About the project

Eight models in a Quebec apartment

This project began as a private spreadsheet for the Tim Hortons Hockey Challenge and ended up as a daily-publishing prediction stack with eight models, a stacked meta-ensemble, and a calibration validator that tells me when my own models are lying. This page is the story of how it got there, what runs every morning, and what I have not yet built.

Why this exists

The Tim Hortons Hockey Challenge gives players a list of three groups of five NHL skaters per night and asks you to pick one player from each group whose total goals + assists for the night are higher than the players you didn't pick. It is mostly a casual game. It is also, structurally, a forced-choice ranking task — exactly the shape of problem statistics actually gives you traction on.

The first version of this project lived in a Google Sheet. I was averaging a few features by hand, scoring the player pool, and submitting picks. That worked badly enough — and was tedious enough — that I rewrote it as a Python script. The script worked well enough that I added another model. Then the second model disagreed with the first model often enough that I added a third to break ties. Then I noticed the first model was actually better than the third on certain matchups, and the only way to learn which matchups was to keep both models and measure. Roughly that pattern, repeated, is how I ended up with eight.

The whole point of running this many models is that no single approach to this problem dominates. A market-implied probability is great information but is silent on a third of the night's games where the books haven't posted. A pure xG model is sharp on shot quality but blind to whether a guy was a healthy scratch yesterday. A Monte Carlo simulation captures squad-level uncertainty but is mediocre at picking between two depth-line wingers. Each model fills in where another is weak.

The eight models, one paragraph each

Market Odds v1 averages anytime-goal-scorer odds across major US sportsbooks and converts them to probabilities. Strongest single model on most nights; missing entirely on others.

Weighted Linear v1 is a hand-tuned formula on season averages — the dumb baseline whose job is to embarrass the fancy models when they don't beat it. It often does.

Monte Carlo v2 simulates each game 10,000 times: Poisson-draw the team's goals, then assign each goal to a player weighted by season scoring rate raised to the 1.8 power. The exponent is the trick — it captures how much more disproportionately stars score than their averages alone suggest.

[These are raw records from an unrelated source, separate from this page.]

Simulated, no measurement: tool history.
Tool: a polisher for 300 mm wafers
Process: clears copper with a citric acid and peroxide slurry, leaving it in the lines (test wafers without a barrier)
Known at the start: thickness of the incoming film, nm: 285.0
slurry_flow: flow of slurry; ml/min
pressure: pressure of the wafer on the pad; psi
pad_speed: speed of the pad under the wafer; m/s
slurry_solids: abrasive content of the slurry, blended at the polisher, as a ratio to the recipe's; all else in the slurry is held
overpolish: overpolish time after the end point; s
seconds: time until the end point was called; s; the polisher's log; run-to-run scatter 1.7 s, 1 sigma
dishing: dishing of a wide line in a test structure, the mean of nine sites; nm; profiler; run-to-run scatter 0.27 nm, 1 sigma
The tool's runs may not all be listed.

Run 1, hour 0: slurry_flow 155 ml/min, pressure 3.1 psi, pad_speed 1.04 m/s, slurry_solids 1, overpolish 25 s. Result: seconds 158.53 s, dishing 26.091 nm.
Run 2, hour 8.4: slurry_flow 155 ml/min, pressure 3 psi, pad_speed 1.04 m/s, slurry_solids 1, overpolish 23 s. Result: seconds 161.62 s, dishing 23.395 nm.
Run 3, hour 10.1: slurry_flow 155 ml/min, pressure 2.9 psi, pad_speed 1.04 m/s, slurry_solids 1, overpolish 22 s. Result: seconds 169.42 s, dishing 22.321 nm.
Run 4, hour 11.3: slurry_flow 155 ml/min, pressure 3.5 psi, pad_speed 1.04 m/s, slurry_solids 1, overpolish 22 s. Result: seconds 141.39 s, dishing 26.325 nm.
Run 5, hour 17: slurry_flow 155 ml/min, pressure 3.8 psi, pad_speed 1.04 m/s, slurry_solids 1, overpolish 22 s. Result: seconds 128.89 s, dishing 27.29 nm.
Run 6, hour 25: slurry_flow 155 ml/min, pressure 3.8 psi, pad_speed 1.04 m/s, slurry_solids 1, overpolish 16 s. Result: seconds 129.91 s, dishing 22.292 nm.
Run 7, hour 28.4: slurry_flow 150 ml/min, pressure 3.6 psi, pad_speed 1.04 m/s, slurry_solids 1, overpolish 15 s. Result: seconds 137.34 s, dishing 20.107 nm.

xG XGBoost v3 is a per-shot expected-goals model trained on play-by-play data and converted to a per-game probability via the player's expected shot count. The conversion is a Poisson assumption: P(≥1 goal) = 1 − e^(−total_xG).

Lineup TOI v1 is the same model as xG XGBoost v3, with one extra step that scales expected shots by the ratio of the player's recent ice time to their season average. It catches the cases where everyone else is still ranking a player who got benched yesterday.

Neural MLP v1 is a small scikit-learn neural network that re-ranks the Monte Carlo output using player-level aggregate features. It learns where Monte Carlo is consistently too generous or too stingy.

Neural Embed v2 is a PyTorch MLP with learnable 32-dimensional player embeddings on top of shot-level features. It's the only model on the site that can represent "this defenseman's shots go in more often than the geometry alone predicts."

Meta Ensemble v1 stacks four base models (linear, MC, xG, market) plus disagreement, goalie, and matchup features into a LightGBM classifier with isotonic calibration on top. This is the model the site treats as canonical.

The technical writeup of every model — features, formulas, hyperparameters, failure modes — lives in methodology.

What the daily pipeline actually does

Every morning, a chain of GitHub Actions cron jobs runs, scheduled around when the day's matchups stabilize and lineup signals start to firm up. Times below are UTC; the schedule is timed to morning Eastern.